The Firm
Purdue University - Elliott Hall of Music
West Lafayette, Indiana
April 29, 1986
Hey. That's the Hall of Music.
And I was at that show, seventh row center (more or less).
GREAT SHOW. FANTASTIC SHOW.
Ideal venue for The Firm. Acoustically warm and an enormous stage (90 ft proscenium) for prowling rock stars. Very intimate, even with 6,000 seats. The place was designed by the same folks that designed Radio City Music Hall. Very similar in many ways.
I was living in sin (and I mean SIN) with my (now) wife. She wasn't interested in Zeppelin/Jimmy, but she humored me on my various excursions to concerts, ha! She was on the Dean's List, I went to class.....sometimes.
BIG night for the local Jimmy Page-Led Zeppelin Appreciation Society. We had dinner and drinks (LOTS of drinks, boy could we sink 'em back then) and off to the show.
My recollection (somewhat unreliable, I will easily admit) was that it did eventually sell out, or very nearly so. Selling out ANY show at Purdue is unusual, even today.
They flew a private jet into the Purdue Airport (less than five minz from the venue by car) where they were met by the varsity cheerleaders, which got a sincere "THANKS FOR THE GREAT WELCOME" from Paul during the show. WOOT!
Chris Slade did a KILLER drum solo and stood up at the end with a Purdue football jersey on. Yay!
Tony Franklin obviously was the young, hip, unknown dude - who happened to drive the older gents in the band all night.
Paul Rodgers was.....well, Paul Rodgers. What an amazing, effortless voice.
And Jimmy was AMAZING. I dunno if he would say that it was a "magic" night for him, but it was for us. He worked the stage so fucking hard. Thrilling to see/hear him in that venue.
There is a bootleg of that show, BTW. I know someone that did have a copy, don't know if they still do. I'll look into that.
I "knew people" and we were offstage when the band finished the last encore. To me they acted like real friends, they were having a lot of fun. They teased each other, made fun of each other, laughed about mistakes, etc. VERY British. We didn't get close to them at all, just distant observers.
Jimmy was clearly inebriated, and was chain smoking Marlboro Reds. Never without one it seemed. He kept the company of a ... girl, his "date" we decided, but also his coach and nurse. She toweled him down and allowed him hits off an oxygen (??) tank-like thing. That was surreal.

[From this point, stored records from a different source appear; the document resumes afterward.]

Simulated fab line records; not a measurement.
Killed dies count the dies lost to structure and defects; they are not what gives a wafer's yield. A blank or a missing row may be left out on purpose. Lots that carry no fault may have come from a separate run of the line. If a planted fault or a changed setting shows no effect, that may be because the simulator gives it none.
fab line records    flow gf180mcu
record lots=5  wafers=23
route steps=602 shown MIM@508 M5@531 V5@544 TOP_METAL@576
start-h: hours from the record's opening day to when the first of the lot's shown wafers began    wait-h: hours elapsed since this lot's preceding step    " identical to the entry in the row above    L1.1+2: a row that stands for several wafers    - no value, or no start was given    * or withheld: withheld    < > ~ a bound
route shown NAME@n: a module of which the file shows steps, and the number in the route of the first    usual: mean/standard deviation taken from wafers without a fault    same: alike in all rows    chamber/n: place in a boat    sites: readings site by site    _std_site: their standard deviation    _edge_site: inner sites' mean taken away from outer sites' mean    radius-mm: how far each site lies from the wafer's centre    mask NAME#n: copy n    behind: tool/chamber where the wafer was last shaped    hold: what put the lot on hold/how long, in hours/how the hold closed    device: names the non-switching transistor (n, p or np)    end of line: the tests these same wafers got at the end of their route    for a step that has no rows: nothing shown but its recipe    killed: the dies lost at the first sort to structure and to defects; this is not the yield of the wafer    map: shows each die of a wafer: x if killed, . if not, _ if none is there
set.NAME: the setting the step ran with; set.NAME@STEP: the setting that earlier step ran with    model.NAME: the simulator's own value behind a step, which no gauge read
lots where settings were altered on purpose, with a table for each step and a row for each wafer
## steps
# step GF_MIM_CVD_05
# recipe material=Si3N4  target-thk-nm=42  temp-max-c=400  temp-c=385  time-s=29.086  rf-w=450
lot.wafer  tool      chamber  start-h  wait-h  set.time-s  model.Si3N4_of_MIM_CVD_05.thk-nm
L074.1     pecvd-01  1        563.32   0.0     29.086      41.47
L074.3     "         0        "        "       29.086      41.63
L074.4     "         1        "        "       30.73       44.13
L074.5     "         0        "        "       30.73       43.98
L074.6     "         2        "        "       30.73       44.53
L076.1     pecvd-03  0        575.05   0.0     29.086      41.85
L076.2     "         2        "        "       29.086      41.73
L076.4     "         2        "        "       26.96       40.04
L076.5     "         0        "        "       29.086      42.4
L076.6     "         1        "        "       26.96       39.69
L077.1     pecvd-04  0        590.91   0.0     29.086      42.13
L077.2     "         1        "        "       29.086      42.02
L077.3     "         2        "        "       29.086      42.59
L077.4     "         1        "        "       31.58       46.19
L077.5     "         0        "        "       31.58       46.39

He was drinking...something I didn't recognize (Absinthe, we speculated later) and brother, he could put it away. Holy cow. His girl would tell him how great he was, how fantastic he sounded, etc. "Thanks luv, thanks. Yer sweet".
He didn't seem to know where he was when off stage, but on stage he was clearly focused and knew EXACTLY what he was doing.
His playing was otherworldly, that's what I kept thinking, that's what comes to mind now. He had TONE, and his sound just cut right thru everything without overpowering the band. I've seen him play several times since, but never in the same kind of environment (the Hall of Music is NOT and arena, Jimmy should play more of these places., If he ever plays anywhere ever again, dammit).
Anyway, killer show.
I have long meant to post something about it, but never had. Steve's picture pushed me over the edge. I dropped my caffeine-free soda (my Absinthe days are long done) when I saw it with the clippings from the Exponent, as I sat in my chair at the mixing board, here.....at the Hall of Music, Purdue University.